Distant Reading in R. From Text Analysis to Mapping

1.0 The Workshop

Distant reading is one of the most famous methodological approaches that has been constantly taking place in digital humanities, since its formalisation by Franco Moretti in the article Conjectures on World Literature (2000). Distant reading benefits greatly from the use of computational tools. For this reason, we are proposing a course based on the use of R, one of the most popular programming languages used today by the scientific community.

The course is suitable for beginners who want to start digital humanities training with a complete overview of the most common tools used for distant reading.

The philosophy of the course is to analyse the text & visualize the data and the course is structured on this dichotomy.
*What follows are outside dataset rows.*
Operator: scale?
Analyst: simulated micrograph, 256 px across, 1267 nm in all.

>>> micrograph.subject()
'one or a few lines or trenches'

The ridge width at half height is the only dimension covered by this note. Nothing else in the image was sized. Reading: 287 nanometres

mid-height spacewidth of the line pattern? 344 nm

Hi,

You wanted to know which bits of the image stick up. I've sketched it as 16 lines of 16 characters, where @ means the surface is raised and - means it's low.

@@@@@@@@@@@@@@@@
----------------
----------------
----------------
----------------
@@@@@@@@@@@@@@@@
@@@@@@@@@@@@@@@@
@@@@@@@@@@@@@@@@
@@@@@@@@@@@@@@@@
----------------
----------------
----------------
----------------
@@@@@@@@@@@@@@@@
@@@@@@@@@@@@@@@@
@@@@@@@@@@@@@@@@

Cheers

The objective of the course is to provide the participants with methodological and practical tools that they can utilise for their own research. At the end of the two weeks, they will be able to use R and RStudio in order to apply textual and spatial analysis. R analysis displays results that can be easily presented by graphical representations such as graphs, trees, or maps. As a result, part of the course will be dedicated to open source programs like Gephi, Gimp and Inkscape, specific to the reworking of vectorial and graphical files. 

2.0 Schedule

The course takes place over two weeks in order to allow the participants to choose to attend one or both parts. However, participation to the entire course is strongly advised. 

The first week is dedicated to the basics of R and natural language processing, three of the most common methods used for distant reading (sentiment analysis, topic modelling, and stylometry) and a brief introduction to machine learning. The objective of this first week is to provide a basic theoretical / methodological understanding of distant reading techniques, together with the practical tools to analyse texts in an R environment.

The second week is dedicated to data visualization. In this module the participants will focus on mapping, network analysis and graphics. The objective of this week is to give participants the tools to organise the visualisation of data graphically, chronologically, and spatially. If a participant is interested in the second week only, we will assume that s/he has a more than basic knowledge of R programming language.

At the beginning of the course, the workshop leaders will divide the class in two groups according to their research interests. Each group will carry out some research to be presented on the last day of the workshop, using one of the methodologies introduced during the week.